A slightly modified benchmark gives maybe a clearer picture:
#!/usr/bin/env python
import timeit
import sys
from urllib.parse import quote, unquote
UNQUOTED_STRING = '=' * 10000
QUOTED_STRING = '%3D' * 10000
def measure_quote():
return quote(UNQUOTED_STRING)
def measure_unquote():
return unquote(QUOTED_STRING)
if __name__ == '__main__':
number = int(sys.argv[1])
repeat = int(sys.argv[2])
# measure the time it takes to execute quote
quote_times = timeit.repeat(measure_quote, number=number, repeat=repeat)
best_quote_time_avg = min(quote_times) / number
# measure the time it takes to execute unquote
unquote_times = timeit.repeat(measure_unquote, number=number, repeat=repeat)
best_unquote_time_avg = min(unquote_times) / number
print(f'quote, {number} loops, best of {repeat}: {best_quote_time_avg * 1000:.3f} msec per loop, {len(QUOTED_STRING) / 1024 / 1024 / best_quote_time_avg:.2f} MB/s')

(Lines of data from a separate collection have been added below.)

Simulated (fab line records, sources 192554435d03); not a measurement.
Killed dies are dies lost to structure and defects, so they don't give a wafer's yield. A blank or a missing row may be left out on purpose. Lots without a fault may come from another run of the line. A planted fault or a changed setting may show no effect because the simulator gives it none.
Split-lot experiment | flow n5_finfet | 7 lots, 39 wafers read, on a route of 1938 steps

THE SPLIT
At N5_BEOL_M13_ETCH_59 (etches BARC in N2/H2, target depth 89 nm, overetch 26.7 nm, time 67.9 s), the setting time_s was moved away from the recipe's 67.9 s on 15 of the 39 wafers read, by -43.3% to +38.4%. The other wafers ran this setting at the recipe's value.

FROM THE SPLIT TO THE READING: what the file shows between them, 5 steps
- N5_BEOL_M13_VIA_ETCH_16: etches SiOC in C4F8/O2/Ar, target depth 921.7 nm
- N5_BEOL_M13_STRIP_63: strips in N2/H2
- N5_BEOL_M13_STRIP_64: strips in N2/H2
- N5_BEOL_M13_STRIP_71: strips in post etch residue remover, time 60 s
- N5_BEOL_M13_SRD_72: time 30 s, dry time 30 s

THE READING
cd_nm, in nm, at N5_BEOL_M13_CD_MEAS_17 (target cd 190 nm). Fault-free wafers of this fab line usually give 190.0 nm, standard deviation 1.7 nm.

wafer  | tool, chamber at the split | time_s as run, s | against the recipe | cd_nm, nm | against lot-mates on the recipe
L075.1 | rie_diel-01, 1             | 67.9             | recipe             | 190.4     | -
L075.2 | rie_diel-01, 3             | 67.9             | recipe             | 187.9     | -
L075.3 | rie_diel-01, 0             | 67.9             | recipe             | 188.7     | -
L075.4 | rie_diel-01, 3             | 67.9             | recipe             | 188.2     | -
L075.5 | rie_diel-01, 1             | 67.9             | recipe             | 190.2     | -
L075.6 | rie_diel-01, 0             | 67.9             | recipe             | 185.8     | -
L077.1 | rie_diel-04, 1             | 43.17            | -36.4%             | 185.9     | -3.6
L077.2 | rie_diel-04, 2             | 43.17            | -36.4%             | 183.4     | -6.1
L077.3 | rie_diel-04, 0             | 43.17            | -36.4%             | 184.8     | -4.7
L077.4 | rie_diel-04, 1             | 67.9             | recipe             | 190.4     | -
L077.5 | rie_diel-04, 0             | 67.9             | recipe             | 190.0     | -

print(f'unquote, {number} loops, best of {repeat}: {best_unquote_time_avg * 1000:.3f} msec per loop, {len(UNQUOTED_STRING) / 1024 / 1024 / best_unquote_time_avg:.2f} MB/s')
This gives locally (AMD Ryzen 7 5825U):
$> python3.12 unparse_benchmark.py 1000 10
quote, 1000 loops, best of 10: 0.263 msec per loop, 108.59 MB/s
unquote, 1000 loops, best of 10: 1.068 msec per loop, 8.93 MB/s
I think this is roughly what @Rosuav was looking for – while it doesn’t directly give a ratio of unparse v/s full request time, it helps informing it. I’d posit that, for the most part, URL requests take much more than a millisecond to be satisfied, while at the same time they don’t contain such degenerate cases, so maintaining an optimised, C-written version of this function might not be worth it.
@nggit you mentioned in your opening message that you worry about speed. Be mindful of these results: these numbers are sub-MB/s, while json coding/decoding often runs at 100s of MB/s, if not GB/s, depending on the library you use. If you managed to optimise urllib.parse
to be competitive with PHP’s implementation, you’d probably be reaching the order-of-magnitude performance you’d get now with JSON; until then you’ll be paying a hefty price.